In total, we have 169*5=845 bounding boxes and the shape of output tensor of the mode is going to be (13,13,5*5+20)= (13,13,45). The whole essence of the YOLO models is to build this (13,13,45) tensor. To accomplish that, it uses a CNN network and 2 fully connected layers to perform the actual regression.
The final prediction is extracted after keeping only the bounding boxes with a high confidence score( higher than a threshold such as 0.3).
Because the model may output duplicate detections for the same object, we use a technique called Non-maximal suppression to remove duplicates. In a simple implementation, we sort the predictions by the confidence score and as we iterate them we keep only the first appearances of each class.
As far as the actual model is concerned, the architecture is quite trivial as it consists of only convolutional and pooling layers, without any fancy tricks. We train the model using a multiple loss function, which includes a classification loss, a localization loss and a confidence loss.

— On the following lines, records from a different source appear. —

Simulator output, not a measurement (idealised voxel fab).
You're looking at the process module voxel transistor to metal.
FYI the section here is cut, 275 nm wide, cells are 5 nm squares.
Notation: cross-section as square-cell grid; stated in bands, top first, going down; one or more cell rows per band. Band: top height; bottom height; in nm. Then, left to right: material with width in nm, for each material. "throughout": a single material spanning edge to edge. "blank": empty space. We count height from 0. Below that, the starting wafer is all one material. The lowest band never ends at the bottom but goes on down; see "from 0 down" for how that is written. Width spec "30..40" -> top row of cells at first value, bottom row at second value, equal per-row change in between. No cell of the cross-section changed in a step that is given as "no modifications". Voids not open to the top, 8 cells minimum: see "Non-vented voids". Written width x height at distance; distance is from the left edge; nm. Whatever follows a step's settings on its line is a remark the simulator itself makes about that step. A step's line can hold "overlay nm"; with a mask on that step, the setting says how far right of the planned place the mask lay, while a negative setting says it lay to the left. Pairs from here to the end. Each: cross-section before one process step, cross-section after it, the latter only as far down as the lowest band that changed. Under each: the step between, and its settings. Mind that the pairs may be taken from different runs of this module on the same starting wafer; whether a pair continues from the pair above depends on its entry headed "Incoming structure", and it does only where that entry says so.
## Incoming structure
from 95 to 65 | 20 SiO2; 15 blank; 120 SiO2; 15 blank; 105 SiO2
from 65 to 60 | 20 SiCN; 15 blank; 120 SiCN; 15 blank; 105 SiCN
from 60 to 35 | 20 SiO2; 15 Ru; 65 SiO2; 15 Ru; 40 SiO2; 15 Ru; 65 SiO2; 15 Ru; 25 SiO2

The most recent versions of YOLO have introduced some special tricks to improve the accuracy and reduce the training and inference time. Some examples are batch normalization, anchor boxes, dimensions clusters and others. The power of YOLO is not its spectacular accuracy or the very clever ideas behind it, is its superb speed, which makes it ideal for embedded systems and low-power applications. That’s why self-driving cars and surveillance cameras are its most common real-world use cases.
As deep learning continues to play along with computer vision (and it will sure do), we can expect many more models to be tailored for low-power systems even if they sometimes sacrifice accuracy. And don't forget the whole Internet of Things kind of thing. This is where these models really work.